Skip to main content

Function Reference

HatiData automatically transpiles Snowflake functions to their DuckDB equivalents. This page provides the complete function mapping organized by category, with Snowflake syntax, DuckDB output, and usage examples.

Function rewrites are applied during Stage 3 of the transpilation pipeline. The transpiler walks the SQL abstract syntax tree and replaces function calls in SELECT projections, WHERE clauses, HAVING clauses, GROUP BY expressions, and ORDER BY clauses.

Conditional Functions

IFF

Evaluates a condition and returns one of two values.

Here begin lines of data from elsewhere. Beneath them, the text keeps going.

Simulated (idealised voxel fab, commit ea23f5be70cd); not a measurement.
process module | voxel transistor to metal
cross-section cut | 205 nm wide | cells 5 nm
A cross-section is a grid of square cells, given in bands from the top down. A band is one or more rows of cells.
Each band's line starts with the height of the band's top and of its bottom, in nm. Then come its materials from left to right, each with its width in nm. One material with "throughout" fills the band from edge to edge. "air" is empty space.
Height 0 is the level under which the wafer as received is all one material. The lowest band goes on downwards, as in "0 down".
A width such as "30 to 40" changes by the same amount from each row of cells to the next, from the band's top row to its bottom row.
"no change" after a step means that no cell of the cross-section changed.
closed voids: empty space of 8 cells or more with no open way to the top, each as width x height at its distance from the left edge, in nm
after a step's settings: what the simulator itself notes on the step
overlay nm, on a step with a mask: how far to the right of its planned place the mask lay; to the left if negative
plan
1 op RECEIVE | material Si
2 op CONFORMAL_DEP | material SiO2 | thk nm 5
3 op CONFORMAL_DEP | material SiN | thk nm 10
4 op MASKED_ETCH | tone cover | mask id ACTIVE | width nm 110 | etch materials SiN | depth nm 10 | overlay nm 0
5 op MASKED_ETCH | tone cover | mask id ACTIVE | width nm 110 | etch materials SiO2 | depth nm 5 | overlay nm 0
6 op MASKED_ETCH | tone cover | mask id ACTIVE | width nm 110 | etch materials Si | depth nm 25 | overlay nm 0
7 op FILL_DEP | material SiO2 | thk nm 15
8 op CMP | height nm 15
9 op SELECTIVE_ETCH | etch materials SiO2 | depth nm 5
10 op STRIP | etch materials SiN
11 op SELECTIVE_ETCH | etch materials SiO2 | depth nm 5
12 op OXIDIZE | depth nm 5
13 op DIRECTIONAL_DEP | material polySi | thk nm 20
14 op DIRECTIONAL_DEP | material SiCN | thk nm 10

SnowflakeIFF(condition, true_value, false_value)
DuckDBIF(condition, true_value, false_value)
RewriteDirect function rename
-- Snowflake
SELECT IFF(revenue > 10000, 'enterprise', 'smb') AS tier FROM customers;

-- HatiData output
SELECT IF(revenue > 10000, 'enterprise', 'smb') AS tier FROM customers;

NVL

Returns the first argument if it is not NULL, otherwise returns the second argument.

SnowflakeNVL(expr, default_value)
DuckDBCOALESCE(expr, default_value)
RewriteDirect function rename
-- Snowflake
SELECT NVL(middle_name, '') AS middle_name FROM users;

-- HatiData output
SELECT COALESCE(middle_name, '') AS middle_name FROM users;

NVL2

Returns the second argument if the first is not NULL, otherwise returns the third argument.

SnowflakeNVL2(expr, not_null_value, null_value)
DuckDBCASE WHEN expr IS NOT NULL THEN not_null_value ELSE null_value END
RewriteExpanded to CASE expression
-- Snowflake
SELECT NVL2(phone, 'has phone', 'no phone') AS phone_status FROM contacts;

-- HatiData output
SELECT CASE WHEN phone IS NOT NULL THEN 'has phone' ELSE 'no phone' END AS phone_status FROM contacts;

DECODE

Compares a value against a series of search values and returns the corresponding result. DECODE is not directly rewritten by the transpiler but is supported by DuckDB natively when used in simple forms.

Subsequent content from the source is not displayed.